The NYPD maintains a Real Time Crime Center, a network of thousands of closed circuit cameras, radiation detectors, X-ray vans, and technology that can instantly pinpoint the location of gunshots. “We must have 21st Century tools to deal with 21st Century threats," Mayor de Blasio said, while announcing the purchase of 41,000 smartphones and tablets for uniformed officers. Yet the NYPD does not keep track of the 38,000 hit-and-run crashes that happened this year alone.

According to the police, 34,000 of those crashes damaged property, and 4,000 others caused injuries; 48 of those were deemed "catastrophic," though only 28 of those "catastrophic" cases were prosecuted.

These numbers were revealed at a City Council Transportation Committee hearing yesterday by NYPD Inspector Dennis Fulton, who said the department supports a bill that would increase civil penalties for repeat hit-and-run drivers, but opposes a bill that would force the NYPD to release more information relating to hit-and-runs.

According to Streetsblog, Inspector Fulton told councilmembers that the NYPD did not have the "technical ability" to fully catalogue all of the hit-and-runs. The information the NYPD claims it cannot corral includes the location and time of the incident, whether a driver was charged or cited, and the final outcome.

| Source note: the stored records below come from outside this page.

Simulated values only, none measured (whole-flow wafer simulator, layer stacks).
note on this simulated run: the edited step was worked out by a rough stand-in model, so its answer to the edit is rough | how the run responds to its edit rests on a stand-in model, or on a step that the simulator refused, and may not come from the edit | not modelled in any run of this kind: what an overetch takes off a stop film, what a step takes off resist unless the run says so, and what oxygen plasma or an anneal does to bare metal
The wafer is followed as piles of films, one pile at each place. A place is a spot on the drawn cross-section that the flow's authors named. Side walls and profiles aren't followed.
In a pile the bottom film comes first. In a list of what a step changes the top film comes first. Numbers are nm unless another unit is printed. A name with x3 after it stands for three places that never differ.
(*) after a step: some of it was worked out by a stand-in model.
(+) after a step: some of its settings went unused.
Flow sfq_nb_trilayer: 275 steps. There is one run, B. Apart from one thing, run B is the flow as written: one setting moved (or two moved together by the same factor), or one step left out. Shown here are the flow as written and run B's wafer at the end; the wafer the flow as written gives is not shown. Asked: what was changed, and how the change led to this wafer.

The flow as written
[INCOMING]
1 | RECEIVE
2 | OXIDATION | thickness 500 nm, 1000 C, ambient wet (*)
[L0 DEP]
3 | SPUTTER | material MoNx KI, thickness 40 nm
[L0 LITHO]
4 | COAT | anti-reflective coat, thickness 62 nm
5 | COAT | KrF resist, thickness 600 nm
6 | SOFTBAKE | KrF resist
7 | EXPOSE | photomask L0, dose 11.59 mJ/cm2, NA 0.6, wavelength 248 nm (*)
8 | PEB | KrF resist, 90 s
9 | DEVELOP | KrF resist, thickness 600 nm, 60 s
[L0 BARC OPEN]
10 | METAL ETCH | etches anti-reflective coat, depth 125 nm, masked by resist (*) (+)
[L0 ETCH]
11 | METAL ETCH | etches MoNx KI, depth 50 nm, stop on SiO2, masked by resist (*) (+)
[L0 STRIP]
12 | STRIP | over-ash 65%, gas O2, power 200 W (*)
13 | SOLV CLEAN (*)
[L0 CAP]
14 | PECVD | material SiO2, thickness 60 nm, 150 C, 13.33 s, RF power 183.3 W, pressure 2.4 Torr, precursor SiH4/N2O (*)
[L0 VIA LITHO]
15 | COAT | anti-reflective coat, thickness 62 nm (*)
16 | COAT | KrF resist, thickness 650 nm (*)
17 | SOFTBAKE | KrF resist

The sponsor of both bills, Queens Councilmember Jimmy Van Bramer, told Streetsblog that he was "stunned" by those figures, and added, "We should compel the NYPD to come up with the technology that makes this possible.”

Yet Van Bramer shouldn't have been surprised. For years, the NYPD's data collection related to traffic crashes has been abysmal. In 2012, NYPD representatives admitted they had no knowledge of any drivers who had been charged in non-fatal crashes, and admitted that they didn't investigate those cases anyway.

The next year, the department told city councilmembers that despite increasing the Collision Investigation Squad's (formerly the Accident Investigation Squad) staff by a handful of investigators, the unit was able to investigate fewer than 300 crashes, and only 10 to 30% of those ended in a summons or an arrest. (In 2012 the NYPD's homicide clearance rate was around 75%.)

In June, Mayor de Blasio set aside $100 million in the budget to hire 1,300 more police officers.

“This is a known challenge that the Vision Zero Task Force and the NYPD are working to address," Wiley Norvell, a spokesman for the Mayor's Office said about the dearth of department data.

"NYPD is working on a major technological upgrade which will allow much more granular data to identify the precise location and real-time awareness of fatalities and injuries. The Vision Zero Task Force and NYPD are also working to increase the number and types of crashes that CIS responds to.”